The Healthy, Hunger-Free Kids Act supported by first lady Michelle Obama has ended up creating a black market for condiments such as salt, pepper, and sugar because the food tastes so bland, a congressional committee was told on Wednesday.
In testimony before the House Subcommittee on Early Childhood, Elementary, and Secondary Education, John S. Payne, the president of Blackford County School Board of Trustees in Hartford City, Indiana, related how children have resorted to drastic measures to make their food taste better,
The Washington Free Beacon reports.
"Perhaps the most colorful example in my district is that students have been caught bringing — and even selling — salt, pepper and sugar in school to add taste to perceived bland and tasteless cafeteria food,"
Payne told the committee. "This 'contraband' economy is just one example of many that reinforce the call for flexibility."
In other cases, students have avoided cafeteria food altogether by either bringing their own lunch from home or by having a parent check them out of school and take them to a fast food restaurant or back home to eat.

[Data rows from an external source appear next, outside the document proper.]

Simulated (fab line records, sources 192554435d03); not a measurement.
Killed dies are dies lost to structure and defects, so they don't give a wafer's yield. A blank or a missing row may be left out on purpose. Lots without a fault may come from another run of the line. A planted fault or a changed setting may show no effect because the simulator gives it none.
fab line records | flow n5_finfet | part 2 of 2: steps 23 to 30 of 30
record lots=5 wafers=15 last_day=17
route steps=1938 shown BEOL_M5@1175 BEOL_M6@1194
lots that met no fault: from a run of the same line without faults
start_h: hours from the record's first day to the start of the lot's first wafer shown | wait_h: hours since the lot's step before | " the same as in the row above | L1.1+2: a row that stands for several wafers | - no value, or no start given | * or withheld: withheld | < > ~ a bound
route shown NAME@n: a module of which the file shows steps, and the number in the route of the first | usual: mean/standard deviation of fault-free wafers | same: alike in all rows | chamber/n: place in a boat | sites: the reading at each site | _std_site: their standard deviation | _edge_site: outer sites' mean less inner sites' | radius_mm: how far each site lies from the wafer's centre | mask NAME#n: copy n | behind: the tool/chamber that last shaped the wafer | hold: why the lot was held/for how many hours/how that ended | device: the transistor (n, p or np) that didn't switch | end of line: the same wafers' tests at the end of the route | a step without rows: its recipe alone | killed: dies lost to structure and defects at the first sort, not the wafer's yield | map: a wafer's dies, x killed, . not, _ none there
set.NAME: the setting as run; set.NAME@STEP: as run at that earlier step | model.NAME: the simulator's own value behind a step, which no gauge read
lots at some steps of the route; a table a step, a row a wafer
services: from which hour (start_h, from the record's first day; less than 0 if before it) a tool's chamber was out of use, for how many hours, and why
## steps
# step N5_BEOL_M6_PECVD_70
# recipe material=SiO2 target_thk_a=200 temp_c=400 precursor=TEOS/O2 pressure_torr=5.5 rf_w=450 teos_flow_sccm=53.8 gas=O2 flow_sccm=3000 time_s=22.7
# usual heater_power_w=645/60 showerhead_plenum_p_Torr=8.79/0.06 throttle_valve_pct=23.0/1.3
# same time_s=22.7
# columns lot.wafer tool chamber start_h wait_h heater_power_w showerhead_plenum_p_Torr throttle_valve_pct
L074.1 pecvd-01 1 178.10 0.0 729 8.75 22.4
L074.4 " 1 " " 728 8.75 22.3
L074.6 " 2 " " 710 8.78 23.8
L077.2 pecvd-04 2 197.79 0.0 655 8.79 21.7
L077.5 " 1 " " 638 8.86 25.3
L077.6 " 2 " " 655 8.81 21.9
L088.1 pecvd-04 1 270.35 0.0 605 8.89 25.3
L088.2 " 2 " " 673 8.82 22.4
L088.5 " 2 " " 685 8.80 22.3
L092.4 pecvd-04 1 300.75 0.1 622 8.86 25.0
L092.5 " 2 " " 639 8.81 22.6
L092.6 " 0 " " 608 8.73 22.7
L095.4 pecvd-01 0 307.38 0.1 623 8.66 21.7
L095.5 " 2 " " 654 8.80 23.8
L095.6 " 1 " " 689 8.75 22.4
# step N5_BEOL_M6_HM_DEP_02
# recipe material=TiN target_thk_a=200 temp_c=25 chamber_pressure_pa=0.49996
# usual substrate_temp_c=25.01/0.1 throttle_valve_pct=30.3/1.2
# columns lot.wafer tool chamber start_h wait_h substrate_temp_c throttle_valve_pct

Bake sales and other food-related fundraisers have been canceled because they don't comply with the rules, Payne said. And of the students who are served the cafeteria lunches, "whole-grain items and most of the broccoli end up in the trash."
With students nationwide leaving the school lunch program since the rules went into effect, Republicans have been pushing for flexibility.
"The clear solution to these problems is local leadership and flexibility," Payne testified. "When local school districts have the authority and flexibility to make adjustments honoring the spirit and intent of the law they can provide students with healthy, nutritious, and appetizing meals."